The Cult of Musical Theater
I think I was 5 years old when my parents took me and my cousin to our first musical, “The Phantom of the Opera,” when it was in residence in L.A. nearly 30 years ago. I remember waiting around back for an autograph from Dale Kristien, who played Christine. That launched to a lifetime obsession with this peculiar art form: stints in high school musicals (Naphtali in Andrew Lloyd Webber’s “Joseph and the Amazing Technicolor Dreamcoat” was probably the pinnacle of my career), back-to-back days of double headers on a weekend romp in London (“Full Monty,” “Les Miserables,” “Fame,” and “Mama Mia”), five visits to “RENT,” and countless hours in line at TKTS on trips to New York.
All of which pays off handsomely when viewing “Something Rotten!,” the new Broadway musical about the imaginary first musical. The conceit is delectable: two desperate brothers in 16th century Stratford-upon-Avon try to one-up the (literal) rockstar Shakespeare with something original, like singing interspersed with dialogue. Utterly peculiar and perplexing. The show rarely lags in energy and checks all the boxes of a crowd-pleasing spectacle. But it is also, and perhaps a bit surprisingly, deeply satisfying for folks like myself who find the purest state of nirvana when song and dance get together in a dark theater.

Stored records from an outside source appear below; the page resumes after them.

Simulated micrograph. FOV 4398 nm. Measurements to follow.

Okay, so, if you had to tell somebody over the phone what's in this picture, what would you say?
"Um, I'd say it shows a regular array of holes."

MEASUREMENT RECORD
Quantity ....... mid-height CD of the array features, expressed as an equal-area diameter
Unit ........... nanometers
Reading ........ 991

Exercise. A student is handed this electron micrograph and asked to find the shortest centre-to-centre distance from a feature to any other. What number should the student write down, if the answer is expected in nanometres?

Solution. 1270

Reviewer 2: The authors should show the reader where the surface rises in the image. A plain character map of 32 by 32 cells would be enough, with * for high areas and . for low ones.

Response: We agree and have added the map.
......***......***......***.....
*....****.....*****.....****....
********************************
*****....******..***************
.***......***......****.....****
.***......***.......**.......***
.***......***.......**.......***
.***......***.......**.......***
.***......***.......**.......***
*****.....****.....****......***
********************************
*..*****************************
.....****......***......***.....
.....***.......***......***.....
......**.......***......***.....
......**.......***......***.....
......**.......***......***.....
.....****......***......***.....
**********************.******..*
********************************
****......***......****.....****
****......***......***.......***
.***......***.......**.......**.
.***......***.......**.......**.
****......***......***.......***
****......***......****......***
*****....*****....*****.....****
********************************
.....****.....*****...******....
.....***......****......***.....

Everybody has their go-to medium for digesting life’s truths: film, TV, novels, poetry, visual art, dance, etc. If you’re lucky, you can tap into them all. And I have examples in each that have spoken to me profoundly. But for whatever reason, musical theater speaks the loudest. The bravery of “RENT,” the sexy, scary warnings of “Cabaret,” the subversive wisdom of “Avenue Q,” the psychological insight of “Next to Normal,” the powerful politics of “Hamilton”: these are some of my most poignant and memorable cultural experiences. And in its fake and goofy history, and reverence for the form, “Something Rotten!” is a delightful ode to the strange wonder of musicals.